For homeowners, paying off your mortgage sooner rather than later is the dream. But when it comes to property and money, there will always be pros and cons, so your best bet is to consult with an expert before you make any big decisions.
It's a good idea to know as much as you can about the process to protect yourself and your finances. Today, our expert team of financial advisors will provide some essential advice you need to know about how to pay off a mortgage early.
Should I pay off my mortgage early?
Although paying off a mortgage early sounds like something that every homeowner should aspire to, it really does depend on circumstances. For example, if you have plenty of money and can afford to pay off your mortgage while supporting the many other crucial aspects of your life, you are likely someone who can afford to pay off their mortgage early. However, this isn't the case for everyone.
Below you'll find a list of pros and cons for paying off a mortgage early. It's always essential to apply these pros and cons to your own financial situation and establish if it's actually a viable solution.
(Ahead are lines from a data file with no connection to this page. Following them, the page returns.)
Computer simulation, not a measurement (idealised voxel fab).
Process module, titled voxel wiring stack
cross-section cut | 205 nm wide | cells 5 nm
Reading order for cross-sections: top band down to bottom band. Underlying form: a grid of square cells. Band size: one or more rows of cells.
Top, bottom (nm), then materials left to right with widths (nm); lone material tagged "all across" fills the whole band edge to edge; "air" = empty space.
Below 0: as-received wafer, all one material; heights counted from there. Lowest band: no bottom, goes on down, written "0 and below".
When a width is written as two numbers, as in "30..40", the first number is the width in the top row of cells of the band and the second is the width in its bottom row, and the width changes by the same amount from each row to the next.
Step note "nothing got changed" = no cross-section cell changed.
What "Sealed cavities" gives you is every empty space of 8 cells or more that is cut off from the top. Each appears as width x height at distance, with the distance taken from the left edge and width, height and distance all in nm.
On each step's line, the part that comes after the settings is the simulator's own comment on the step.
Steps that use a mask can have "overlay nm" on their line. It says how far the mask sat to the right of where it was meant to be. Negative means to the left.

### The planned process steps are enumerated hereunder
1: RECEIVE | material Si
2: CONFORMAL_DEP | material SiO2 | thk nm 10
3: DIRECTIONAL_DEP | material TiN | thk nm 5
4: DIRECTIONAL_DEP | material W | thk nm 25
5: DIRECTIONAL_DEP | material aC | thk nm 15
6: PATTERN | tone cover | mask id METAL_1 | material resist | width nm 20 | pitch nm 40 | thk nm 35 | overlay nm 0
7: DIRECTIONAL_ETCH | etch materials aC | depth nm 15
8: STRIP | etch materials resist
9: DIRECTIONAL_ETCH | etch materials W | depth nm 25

· You remove a significant financial burden from your life
· Your mortgage no longer impacts the potential for other investments
· You can invest in endeavours that may pose more risk but more reward
· Free up more disposable cash for your family
· Build equity in your home to leverage better loans
· You lose liquidity (the ease of being able to access and spend the money you have). I.e. if you choose not to pay off your mortgage and keep the money in a savings account, it can be accessed at any time.
· You lose tax deductions on mortgage interest payments.
· When you pay off a mortgage, it's removed from your credit mix, which could slightly knock your credit score.
· Less money is available to put into investments.
Do you save money by paying off a mortgage early?
Firstly, you need to find out your mortgage's monthly interest. This won’t be the amount you pay monthly (unless you have an interest-only mortgage) as that figure includes your capital payment plus interest.
The easiest way to find this out is to ask your lender or calculate it from the interest rate you pay.
Then think about how much you would set aside in savings and how much interest you would earn on that. Then, work out how much tax you’d pay on the interest gains. The initial £1000 of interest is tax-free for lower rate taxpayers, and top-rate taxpayers pay 45% tax on all interest received.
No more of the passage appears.